Gross ROI: This metric solely considers the property's projected selling price alongside estimates of capital appreciation and/or annual rental income.
Net ROI: This metric factors in not only the selling price but also additional closing costs, fees, and reserve budgets as outlined in official documentation. This comprehensive total, known as the Total Tokenized Selling Price, results in a lower Net ROI compared to the Gross ROI.
The Total Tokenized Selling Price comprises various components, like property cost, management fee, vacancy reserve, maintenance reserve, legal, insurance, and tax expenses
Please note that the provided return figures are based on assumptions such as property lease agreements, timely rent payments, consistent capital appreciation, and minimal maintenance fees. Actual results may differ.
Gross Capital Appreciation Explained
Gross capital appreciation refers to the average annual increase in an asset's value over a specific period. This calculation typically utilizes valuation data from the previous five years.

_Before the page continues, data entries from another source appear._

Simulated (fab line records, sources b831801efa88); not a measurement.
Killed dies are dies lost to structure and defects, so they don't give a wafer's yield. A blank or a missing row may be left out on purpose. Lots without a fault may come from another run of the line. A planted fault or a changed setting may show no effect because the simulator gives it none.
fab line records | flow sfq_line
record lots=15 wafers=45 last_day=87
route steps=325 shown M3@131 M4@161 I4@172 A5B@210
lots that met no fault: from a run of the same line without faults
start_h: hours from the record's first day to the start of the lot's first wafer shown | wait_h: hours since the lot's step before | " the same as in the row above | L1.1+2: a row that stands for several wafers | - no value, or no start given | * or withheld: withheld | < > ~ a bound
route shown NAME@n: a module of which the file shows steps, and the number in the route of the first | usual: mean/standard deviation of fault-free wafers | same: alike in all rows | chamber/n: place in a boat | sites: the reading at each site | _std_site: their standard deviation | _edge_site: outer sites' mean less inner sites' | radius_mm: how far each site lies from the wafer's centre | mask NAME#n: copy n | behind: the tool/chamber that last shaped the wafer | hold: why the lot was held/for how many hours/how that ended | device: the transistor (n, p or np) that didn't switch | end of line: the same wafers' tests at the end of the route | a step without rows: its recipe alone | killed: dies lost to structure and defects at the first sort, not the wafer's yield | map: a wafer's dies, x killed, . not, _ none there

For example, consider a property valued at $49,700 in 2023 and $31,600 in 2018. To calculate the gross capital appreciation for this five-year period:
Calculate the change in value: $49,700 (2023 value) - $31,600 (2018 value) = $18,100
Divide the change in value by the initial value (2018): $18,100 / $31,600 = 0.573
Express the result as a percentage: 0.573 x 100% = 57.3% Therefore, the gross capital appreciation for this property over the five-year period is 57.3%.
Gross Rental Yield Explained
This metric represents the annual income generated from rent, expressed as a percentage of the property cost. It is calculated by dividing the annual rent by the property purchase price.
Example:
Annual rent: $6,940
Property price: $65,921
Calculation: $6,940 / $65,921 = 10.6%
Expected Total Gross Yield Explained
This metric is a hypothetical calculation that combines gross rental yield and gross capital appreciation. It assumes:
Continued capital appreciation following its historical trend.
The property is successfully leased.
Rent is paid consistently.
No maintenance costs are incurred.
Therefore, the expected total gross yield represents an optimistic estimate of potential returns. It is crucial to understand that actual results may differ due to various factors impacting both rent and property value.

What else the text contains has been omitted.